Saturday, November 26, 2011

Interesting article I randomly found - but what does it all mean?

Dark Bend
Replies: 6
Re: Dark Bend
karenjfink (View posts) Posted: 14 May 2008 2:19AM GMT
Classification: Query
Here is the article. Dark Bend is located in southeastern Jasper County, Illinois. Some of the Dark Bend is in Crawford County and perhaps some is in Richland County. I wish I had a date for the article, but it appears that I do not.

The HISTORY SHOWS DARK BEND LEGEND BASED ON FACT NOT FICTION
From the Robinson Daily News, by Doug Lawhead

In its day, “law abiding folks” avoided the Dark Bend. The Bend is generally recognized as the portion of the Embarrass River Bottoms north of the river in southwest Crawford County and southeast Jasper County.

Legend has it that in the early days of Crawford County, the Bend was a safe haven for thieves, murderers, counterfeiters, and moon shiners. In this case legend is backed up by fact, says Eldon Skaggs, 79, of Stoy who was born and raised in he bend.

Although Skaggs was born long after the last Bend gang broke up, he recalls that people still had to be careful about what they did, and who they “crossed” in the Bend when he was a child. “It was still Dark then, plenty dark,” he said.

In the book, It Happened in Southern Illinois, author John W. Allen said the area got its name from the dense swampy woodlands. The area was difficult to build in, and construction of roadways was impossible. Government surveyors neglected the area until after Illinois became a state.

Allen says the surveys were not completed until 1839 and none of the land was sold until the 1840s. Due to this squatters moved into the area. Most were criminals who used the area as a hideout. To protect themselves from the long arm of the law, the squatters developed a kind of mutual defense fraternity, writes Allen, that thwarted the arrest and conviction of its members.

“It was almost impossible to convict a Dark Bender,” Allen says. “These groups continued to be an annoyance for many years. One group about Chauncey remained active until after 1856. “The stories you heard were probably true,” Skaggs says. “They took care of themselves down there. Lawmen stayed away from the place.” He said the Dark Bend name came from the thick timber, the criminal element, and the lack of lights at night.

“We had a lot of horse thieves travel through,” he said. “You might buy a bay horse from one of them and next spring you’d have a gray horse. What they did was steal a horse from you neighbor, dye it, and sell it to you.”
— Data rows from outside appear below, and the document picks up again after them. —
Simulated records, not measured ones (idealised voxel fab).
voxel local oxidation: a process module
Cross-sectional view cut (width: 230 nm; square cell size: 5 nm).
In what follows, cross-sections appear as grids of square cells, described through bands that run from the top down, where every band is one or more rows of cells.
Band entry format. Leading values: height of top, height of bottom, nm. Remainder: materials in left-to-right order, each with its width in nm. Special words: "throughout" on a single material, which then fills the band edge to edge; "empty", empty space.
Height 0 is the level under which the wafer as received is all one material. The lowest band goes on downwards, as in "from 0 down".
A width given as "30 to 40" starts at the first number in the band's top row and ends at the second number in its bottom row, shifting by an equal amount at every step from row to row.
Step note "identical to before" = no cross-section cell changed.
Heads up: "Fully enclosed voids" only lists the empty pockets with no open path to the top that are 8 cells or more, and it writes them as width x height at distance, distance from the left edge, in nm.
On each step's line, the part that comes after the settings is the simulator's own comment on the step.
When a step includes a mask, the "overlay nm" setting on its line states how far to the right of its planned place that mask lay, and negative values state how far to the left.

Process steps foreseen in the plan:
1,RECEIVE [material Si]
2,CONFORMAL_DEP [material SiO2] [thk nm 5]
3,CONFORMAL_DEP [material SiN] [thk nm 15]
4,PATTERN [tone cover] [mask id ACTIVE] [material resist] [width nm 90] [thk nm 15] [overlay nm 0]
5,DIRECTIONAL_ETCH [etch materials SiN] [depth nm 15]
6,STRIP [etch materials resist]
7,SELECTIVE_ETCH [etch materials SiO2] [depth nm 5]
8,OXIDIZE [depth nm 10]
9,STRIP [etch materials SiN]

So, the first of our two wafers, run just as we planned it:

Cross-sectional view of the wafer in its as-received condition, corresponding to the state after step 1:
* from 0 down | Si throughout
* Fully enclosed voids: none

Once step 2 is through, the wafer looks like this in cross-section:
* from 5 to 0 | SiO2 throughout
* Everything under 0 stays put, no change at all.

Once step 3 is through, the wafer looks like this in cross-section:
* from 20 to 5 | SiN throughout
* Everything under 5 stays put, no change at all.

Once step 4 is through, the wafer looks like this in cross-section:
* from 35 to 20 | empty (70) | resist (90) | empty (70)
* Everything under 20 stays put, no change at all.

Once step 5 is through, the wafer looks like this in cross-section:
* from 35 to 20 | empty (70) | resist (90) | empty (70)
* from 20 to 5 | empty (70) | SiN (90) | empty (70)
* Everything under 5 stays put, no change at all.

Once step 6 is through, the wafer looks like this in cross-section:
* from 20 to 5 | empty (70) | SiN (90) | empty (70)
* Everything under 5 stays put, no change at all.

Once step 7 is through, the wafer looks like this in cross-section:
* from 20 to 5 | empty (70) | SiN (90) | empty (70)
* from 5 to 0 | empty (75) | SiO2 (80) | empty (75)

Moon shiners liked the Bend, too. “We had moon shiners’ stills there, hither and yonder. I’d name some of them, but a lot of them still have relatives down there. There was one that sank his still in the dredge ditch to keep the Feds from finding it. When they left the country, he pulled it out and went back into business.”

Skaggs said occasionally a stranger would wander into the area and be seen fishing. The moon shiners would follow the stranger around to make sure he wasn’t a Fed looking for stills.

Any livestock that wandered off the farm into the Bend was assumed lost. Often, though, the thieves did not wait for the livestock to wander off the farm. “Once a guy tried to drive off Mom’s turkeys. She caught him and hit him in the head with a fence rail, and that took care of that,” Skaggs said.

“There was one woman down there, if she ran out of meat she’d go hunting. If she found a hog, she’d shoot it and take it home on her horse,” Skaggs said.

“Some of them didn’t farm or didn’t work. A lot of them didn’t even have a garden, but they’d have a horse and buggy and got along just fine. Some of them were spin-offs (of the squatters) and some would rather be outlaws than honest.”

Murder was common. Once, a young man disappeared. Several years later his bones were found in a well. “One other time, a boy disappeared and they found his body in a fodder shock,” Skaggs remembered. “Once at a baseball game in Pierceberg—they had a ballpark on the southwest corner of that intersection down there—a fight started and one man ended up killing another man with a knife.”

“You didn’t invade their territory. They played for keeps down there. They let you know who ran the place,” he said.

The end of the Bend began when Joseph Piquet from Alsace, France, founded what is now Ste. Marie. Picquet bought several thousand acres of land, which he in turn sold to his family and friends from France.

About 1850, German immigrants began to settle around the fringes of Dark Bend. Although their houses and barns frequently burned mysteriously, they stayed and eventually tamed the Bend, writes Allen.

“That was still pretty rugged country down there, when I was a kid,” Skaggs said. “You had to be rough or you didn’t exist.”

(A large part of the Dark Bend is in Jasper County. However, now law is in force there, but the river and mosquitoes are still there.)